For only the second time in history, America lost its perfect rating on its long-term debt — the exact thing everyone said would happen when lawmakers decided to play chicken with the full faith and credit of the United States.
Whether Fitch Ratings' downgrade was warranted — many economists argue it was not — it is nonetheless a direct result of incessant dysfunction in Washington, especially (though not exclusively) the Republican-manufactured debt-ceiling debacle that played out this spring. And it illustrates the real-world consequences that lawmakers' brinkmanship has on regular Americans, who could see their investments lose value and already-high borrowing rates go up.
See here: Fitch cites "a steady deterioration in standards of governance" in its report, which, perhaps appropriately, came out moments after a grand jury handed up a third round of criminal indictments against former President Donald Trump.
"The repeated debt-limit political standoffs and last-minute resolutions have eroded confidence in fiscal management," Fitch said in its report. "In addition, the government lacks a medium-term fiscal framework ... and has a complex budgeting process."
In other words: Republicans can't stop cutting taxes and then holding the economy hostage with its debt-ceiling antics, and both parties refuse to make politically sensitive cuts to spending that is adding to America's debt burden.
The message from Fitch this week, and S&P more than a decade earlier, is that the constant brinkmanship in DC is eroding trust. And eventually, that has to take a toll.
Take the debt ceiling.
The US avoided defaulting on its debt this spring, but just barely. With about two days' worth of funds to keep the lights on, Congress managed to pass a bill that suspended the nation's $31.4 trillion debt limit through the end of next year.

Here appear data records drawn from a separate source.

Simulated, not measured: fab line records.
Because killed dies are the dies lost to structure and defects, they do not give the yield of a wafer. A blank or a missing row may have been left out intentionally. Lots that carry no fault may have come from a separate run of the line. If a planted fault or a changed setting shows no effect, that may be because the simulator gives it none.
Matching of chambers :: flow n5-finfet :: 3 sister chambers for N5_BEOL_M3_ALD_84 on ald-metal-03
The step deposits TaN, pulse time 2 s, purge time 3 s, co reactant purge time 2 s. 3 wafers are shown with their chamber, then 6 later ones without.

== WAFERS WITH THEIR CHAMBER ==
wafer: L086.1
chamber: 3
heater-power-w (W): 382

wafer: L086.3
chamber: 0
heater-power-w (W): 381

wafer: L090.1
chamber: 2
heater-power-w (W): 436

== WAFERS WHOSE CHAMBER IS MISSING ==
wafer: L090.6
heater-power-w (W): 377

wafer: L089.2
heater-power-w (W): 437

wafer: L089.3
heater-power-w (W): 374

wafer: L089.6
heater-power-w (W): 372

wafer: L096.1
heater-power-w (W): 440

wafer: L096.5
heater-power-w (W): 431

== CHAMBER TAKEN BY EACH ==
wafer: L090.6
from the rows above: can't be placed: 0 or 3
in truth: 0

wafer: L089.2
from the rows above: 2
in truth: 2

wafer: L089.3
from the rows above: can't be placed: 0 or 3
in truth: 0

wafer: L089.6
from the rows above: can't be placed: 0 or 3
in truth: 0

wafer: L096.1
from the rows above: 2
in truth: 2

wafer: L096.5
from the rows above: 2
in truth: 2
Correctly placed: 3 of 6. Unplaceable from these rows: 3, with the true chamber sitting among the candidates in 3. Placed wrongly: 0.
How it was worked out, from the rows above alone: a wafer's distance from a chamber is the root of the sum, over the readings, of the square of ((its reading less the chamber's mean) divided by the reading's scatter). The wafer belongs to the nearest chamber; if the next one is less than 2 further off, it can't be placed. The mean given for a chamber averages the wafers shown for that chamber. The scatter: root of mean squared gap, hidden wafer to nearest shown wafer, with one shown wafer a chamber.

Historically, raising the debt ceiling was not controversial — the "full faith and credit" of the United States wasn't something either party wanted to trifle with.
That's because the entire global financial system hinges on the promise that the United States always pays its debts. That's why the US dollar is the world's reserve currency and the backbone of international trade. When you mess with that perfect record, you shake the foundations of the world economy.
But in 2011, congressional Republicans added debt-ceiling threats to their toolkit, demanding President Barack Obama negotiate over deficit reductions or watch the US default on its debt under his watch. The ensuing crisis took America to the edge of default, and investors around the world watched.
Within days, S&P downgraded US debt for the first time in history. Stocks plummeted, bond yields spiked and it took another six months for markets to recover.
The lesson didn't take, at least not in Congress. We had another standoff in 2013. And another in 2021. And another in 2023.
And while lawmakers just began their August recess, a bitter funding fight awaits them next month. Our elected officials will have just a few weeks to pass a series of spending bills or else force the federal government into shutdown.
Whatever Fitch's reasoning for downgrading when it did, it isn't hard to see why they're losing confidence.